When Vince Gray beat Adrian Fenty in last year’s primary, the moral of the story seemed obvious: Politics requires politicking.

In four years, Fenty’s administration had won praise from national policy experts—and resounding boos from residents. In Fenty’s world, locals were expected to go along with innovative experiments in governing, even when no one bothered talking to them about why the Wilson Building was doing what it was doing. Fenty may have worn three different BlackBerries, but his inability to communicate his vision for the District doomed him: On Election Day, voters threw him out even as they told pollsters they thought the city was doing pretty well. In the privacy of the voting booth, it turned out, a bunch of bike lanes doesn’t get you very far.

A year after Gray won the general election, though, he doesn’t seem to have learned the lessons of his race against Fenty. Just like the guy he beat, Gray keeps hurting his own cause by messing up the most basic job requirement of any mayor: remembering public relations. Sure, the two went wrong in different ways. Fenty alienated Gray’s base by appearing to pander to wealthier, whiter, younger newcomers. Thus far, Gray’s missteps have elicited told-you-so’s from former Fentyites, not to mention a few big defections from his own long-time supporters. But Gray, who only ran against Fenty because he saw how vulnerable he was, remains in real danger of turning into a bizarro version of his vanquished opponent.

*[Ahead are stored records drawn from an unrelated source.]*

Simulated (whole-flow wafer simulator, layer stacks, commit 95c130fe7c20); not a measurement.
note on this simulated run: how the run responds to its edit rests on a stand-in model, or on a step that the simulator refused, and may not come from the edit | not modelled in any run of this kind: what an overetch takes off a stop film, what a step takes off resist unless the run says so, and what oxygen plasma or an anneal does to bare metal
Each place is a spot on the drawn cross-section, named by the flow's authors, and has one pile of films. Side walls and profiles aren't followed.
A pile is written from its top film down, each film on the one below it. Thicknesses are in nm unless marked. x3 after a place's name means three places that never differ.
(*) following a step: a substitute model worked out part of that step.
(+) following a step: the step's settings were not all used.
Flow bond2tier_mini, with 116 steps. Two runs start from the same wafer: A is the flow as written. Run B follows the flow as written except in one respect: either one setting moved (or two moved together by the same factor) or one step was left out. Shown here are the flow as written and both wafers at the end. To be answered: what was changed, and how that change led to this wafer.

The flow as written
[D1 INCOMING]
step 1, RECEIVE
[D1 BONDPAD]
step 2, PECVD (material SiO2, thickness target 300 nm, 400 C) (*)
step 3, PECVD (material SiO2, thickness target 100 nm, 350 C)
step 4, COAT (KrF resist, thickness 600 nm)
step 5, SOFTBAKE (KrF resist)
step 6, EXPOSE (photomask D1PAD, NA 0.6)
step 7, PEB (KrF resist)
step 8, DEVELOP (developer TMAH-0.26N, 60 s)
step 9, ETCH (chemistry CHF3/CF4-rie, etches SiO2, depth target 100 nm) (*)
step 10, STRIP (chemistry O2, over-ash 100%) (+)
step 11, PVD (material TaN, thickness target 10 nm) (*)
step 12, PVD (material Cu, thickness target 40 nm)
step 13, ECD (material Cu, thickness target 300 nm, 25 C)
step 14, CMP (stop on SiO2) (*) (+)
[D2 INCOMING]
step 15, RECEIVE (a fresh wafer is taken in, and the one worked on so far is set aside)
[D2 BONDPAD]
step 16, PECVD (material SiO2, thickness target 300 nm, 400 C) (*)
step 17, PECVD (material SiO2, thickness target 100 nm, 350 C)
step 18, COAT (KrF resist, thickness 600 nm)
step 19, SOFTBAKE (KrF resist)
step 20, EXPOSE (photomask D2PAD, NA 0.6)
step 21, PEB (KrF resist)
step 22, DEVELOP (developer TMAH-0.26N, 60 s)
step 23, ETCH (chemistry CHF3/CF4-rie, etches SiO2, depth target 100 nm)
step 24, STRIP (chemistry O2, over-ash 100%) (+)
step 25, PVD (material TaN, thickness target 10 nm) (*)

After all, the hiring scandals that have eaten up so much of Gray’s time didn’t have to be so damaging. But like Fenty, Gray seemed to go out of his way to make public relations problems worse each time he spoke about the story. He apparently couldn’t decide what he thought about all the children of senior campaign aides who wound up on the city payroll—much less about Sulaimon Brown. “We believe he has the requisite skills to do the job,” Gray told reporters asking how the erratic former fringe candidate managed to get a position in the Department of Health Care Finance. The next day, that wasn’t the mayor’s line anymore. “Whatever happened has happened within the Department of Health Care Finance, I really don’t know the details…There’s over 33,000 people who work in the government,” he said.

Last month, when a House committee report found no direct evidence that Gray knew whether his campaign staffers paid Brown to keep running against Fenty last year, the mayor bungled the messaging once again. “It makes us feel vindicated,” he told Fox 5. Which might not be the phrase a seasoned image-maker would choose to describe a report that detailed how Gray’s administration hired—as a $100,000-a-year accountant—a guy who didn’t know how to use Microsoft Excel, and that portrayed Gray as having to ask underlings, “What the fuck happened?” after Brown was given the boot. Even Gray’s attempts to fix his political image have gone wrong. His new communications guru, Andi Pringle, had to resign in September because she’d voted in the District while living in Maryland.

Fenty, likewise, had a litany of self-inflicted wounds. Whether he was picking pointless fights with the D.C. Council over free baseball tickets, taking a secret family trip to Dubai (paid for with $25,000 from the United Arab Emirates government), or giving away firetrucks to the Dominican Republic, the guy Gray beat kept making decisions that no politician with any instinct toward self-preservation would make. Constantly blowing off neighborhood activists, party officials, and other players who make up municipal politics, the former mayor seemed oblivious to the notion that voters would judge him on anything other than the statistics and data he made city government collect and measure itself against.

Which is why it’s such a mystery that Gray can’t seem to get himself out of the same trap. When it comes to policy, there aren’t many clues there was even an election last year. Gray let Michelle Rhee go, but he kept her deputy, Kaya Henderson, in charge of schools. Bike lanes and streetcar tracks are still being laid out all over the city. The guy who rebuilt school facilities for Fenty, Allen Lew, is now Gray’s city administrator. If last year’s polls are to be believed, this continuity is more or less what the public wants.

Gray was supposed to change the optics. The District’s government would stop giving off the sense that the people in charge didn’t care what voters thought. A year after the general election that put him in office, though, Gray isn’t doing much better at managing his image than Fenty did. Maybe it’s time for him to remember how he got to be mayor in the first place.